But Remember - Some of our Most Colourful Women are Men


BRIGHT SPARK SET WELLINGTON ALIGHT

Thirty-five years ago, Wellington came face-to-face with Libidinous Excess for the first time – and liked it - in the ostensibly innocuous form of Carmen’s International Coffee Lounge. Carmen has just died at the age of 75.

Her death has led to an outpouring of grief and a celebration of her many kindnesses and her diva role as a breaker of taboos and challenger of prejudices. She has been variously described as a ‘transgender goddess’, a ‘legend’, ‘the showgirl of all showgirls’ and a ‘GLBT [gay, lesbian, bisexual and transgender] icon’.

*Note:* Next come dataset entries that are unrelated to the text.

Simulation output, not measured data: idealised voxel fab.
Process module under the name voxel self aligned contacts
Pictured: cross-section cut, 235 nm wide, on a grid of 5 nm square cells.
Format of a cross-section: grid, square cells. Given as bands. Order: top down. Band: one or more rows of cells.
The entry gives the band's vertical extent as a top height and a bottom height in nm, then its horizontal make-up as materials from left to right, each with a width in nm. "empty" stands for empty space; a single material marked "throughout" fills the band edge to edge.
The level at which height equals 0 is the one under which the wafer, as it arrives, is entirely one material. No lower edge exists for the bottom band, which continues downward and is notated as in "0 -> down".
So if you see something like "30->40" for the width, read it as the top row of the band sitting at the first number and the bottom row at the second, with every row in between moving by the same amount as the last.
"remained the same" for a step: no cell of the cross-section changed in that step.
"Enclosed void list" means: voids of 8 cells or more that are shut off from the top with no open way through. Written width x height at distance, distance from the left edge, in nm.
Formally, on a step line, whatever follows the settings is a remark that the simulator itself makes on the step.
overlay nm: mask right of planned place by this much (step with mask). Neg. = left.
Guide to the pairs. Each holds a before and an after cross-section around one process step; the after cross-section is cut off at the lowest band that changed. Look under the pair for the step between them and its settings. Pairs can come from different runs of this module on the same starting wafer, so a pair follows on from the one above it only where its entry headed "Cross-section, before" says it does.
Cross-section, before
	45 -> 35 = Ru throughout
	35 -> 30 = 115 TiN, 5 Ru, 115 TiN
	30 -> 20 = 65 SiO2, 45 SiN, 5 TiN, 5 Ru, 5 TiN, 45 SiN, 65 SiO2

She was a pioneer and a role model for many – and also a bizarre but effective flag-bearer for Maori pride: “Moe mai ra e te kahurangi, moe mai ra”.

In a strange link back to her origins as the son of a Maori farmer from Taumarunui, where she grew up under the name Trevor Rupe, she had been able to open the ‘coffee lounge’ with money inherited from her grandfather.

She had returned to Wellington in 1968 from Sydney’s King’s Cross where she had become a notorious drag queen and sex worker facing increasing persecution by the NSW Police.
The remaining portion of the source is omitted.